There is always talk of “bumps” in the pre-election season: Did this or that candidate get a “bump” in the polls from his party’s convention or a debate performance?
The interesting thing is the evanescence of bumps. When I heard Mitt Romney’s story of his five boys jumping on their parents’ bed in the morning, I thought the election was in the bag for the Republicans. When I later saw Bill Clinton’s strange alchemy in action at the Democratic convention, I thought the bump it was bound to yield would be insurmountable for the other side.
The fickleness of humanity has ever been noted. Shakespeare weighed in on the bump phenomenon in Julius Caesar.In the very opening of the play he vents his disdain through the mouths of two Roman tribunes, Flavius and Murellus, who disgustedly call the plebians “you blocks, you stones, you worse than senseless things.” Later in the play, Mark Antony will deftly turn an anti-Caesar mob 180 degrees into an anti-Brutus and Cassius mob, with nothing more than rhetoric.
The power of words wears off with a half-life like mercury. They pierce in the moment, but something in time itself brings a diminishing of effect. Christians return from a retreat all fired up to make big changes in their lives, and often it doesn’t last the week. It’s almost comical to read of a 2,600-year-old precedent in Jewish history:
“… King Zedekiah had made a covenant with all the people in Jerusalem to make a proclamation of liberty to them, that everyone should set free his Hebrew slaves, male and female, so that no one should enslave a Jew. … And they obeyed … and set them free. But afterward they turned around and took back the male and female slaves they had set free …” (Jeremiah 34:8-11).

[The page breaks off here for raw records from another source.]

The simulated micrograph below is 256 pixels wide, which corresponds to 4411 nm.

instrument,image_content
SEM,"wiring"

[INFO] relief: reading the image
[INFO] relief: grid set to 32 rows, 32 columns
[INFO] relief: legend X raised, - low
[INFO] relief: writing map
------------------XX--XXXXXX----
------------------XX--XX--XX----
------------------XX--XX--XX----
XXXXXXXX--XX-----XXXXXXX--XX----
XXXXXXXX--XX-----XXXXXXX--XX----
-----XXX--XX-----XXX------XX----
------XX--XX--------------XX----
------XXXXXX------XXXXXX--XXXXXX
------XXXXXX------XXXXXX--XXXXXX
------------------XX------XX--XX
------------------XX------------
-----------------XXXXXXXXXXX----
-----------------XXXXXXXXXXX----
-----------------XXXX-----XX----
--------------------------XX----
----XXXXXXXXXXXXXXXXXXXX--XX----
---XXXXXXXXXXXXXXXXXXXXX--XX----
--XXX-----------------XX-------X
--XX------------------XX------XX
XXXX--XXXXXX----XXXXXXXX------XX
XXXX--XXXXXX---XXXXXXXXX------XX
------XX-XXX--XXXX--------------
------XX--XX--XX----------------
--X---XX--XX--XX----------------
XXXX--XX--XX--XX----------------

If people get a temporary “bump” from God’s Word to do good, and then it peters away, the problem is not with God’s Word but with something in the person. Once the seed of the Word is planted, rooting and establishing are crucial (Romans 1:11; Ephesians 3:17; Colossians 2:7) for its growth. Remember the seed in Jesus’ parable that withers in the heat or is choked out. Daily devotion to the Word—and immediate practice of what we hear— will keep a bump from becoming a slow leak.